/mistho-scrapper

mistho

Primary LanguageTypeScript

mistho-scrapper

This API provides scrapping utility for Glassdoor website. API is written in NodeJS along with Express framework, using Typescript. API is contained from 2 APIs where first one is meant for scrapping jobs, and the other one is used for retrieving persisted data from database.

Installation

There are multiple ways you are able to start this project.

  1. First and easier one is using docker-compose with command docker-compose up at the root of the repository. This will setup everything along with ENV variables which are for this purpose contained at the Dockerfile. After this you will have application running and database setup.

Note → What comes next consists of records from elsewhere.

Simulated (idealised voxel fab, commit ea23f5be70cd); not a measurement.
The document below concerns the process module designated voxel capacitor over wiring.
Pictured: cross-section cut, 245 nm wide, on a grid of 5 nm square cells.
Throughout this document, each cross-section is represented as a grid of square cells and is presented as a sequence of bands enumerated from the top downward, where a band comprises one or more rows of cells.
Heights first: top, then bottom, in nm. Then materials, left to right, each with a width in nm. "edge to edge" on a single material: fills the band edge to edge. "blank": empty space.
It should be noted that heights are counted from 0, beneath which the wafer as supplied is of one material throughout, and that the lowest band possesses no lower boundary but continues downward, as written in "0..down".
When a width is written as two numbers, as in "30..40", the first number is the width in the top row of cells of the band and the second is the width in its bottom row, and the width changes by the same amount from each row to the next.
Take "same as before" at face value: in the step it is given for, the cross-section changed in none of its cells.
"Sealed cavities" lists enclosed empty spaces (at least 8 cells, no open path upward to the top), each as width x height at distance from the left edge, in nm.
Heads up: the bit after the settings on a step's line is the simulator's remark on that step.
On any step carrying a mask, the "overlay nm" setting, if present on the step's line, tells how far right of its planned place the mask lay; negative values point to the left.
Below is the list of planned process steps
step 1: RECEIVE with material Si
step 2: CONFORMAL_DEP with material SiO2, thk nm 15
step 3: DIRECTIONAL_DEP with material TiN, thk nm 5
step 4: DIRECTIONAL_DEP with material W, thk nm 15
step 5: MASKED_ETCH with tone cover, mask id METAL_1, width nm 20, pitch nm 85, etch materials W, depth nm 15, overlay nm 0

  2. Second way requires a bit more work since you need mongoDB service instance at port 27017. Second part is creating .env file which will contain all values from ENV variables from Dockerfile, but DB_HOST value is updated to 0.0.0.0 from mongo. This step is needed so our service knows where to look for db. After setting up mongo and .env you just need to run npm run start which will transpile Typescript code into the js and start it.

Usage

If we follow default settings for the ports [3000, 3001] we would be able to call the API in the next way.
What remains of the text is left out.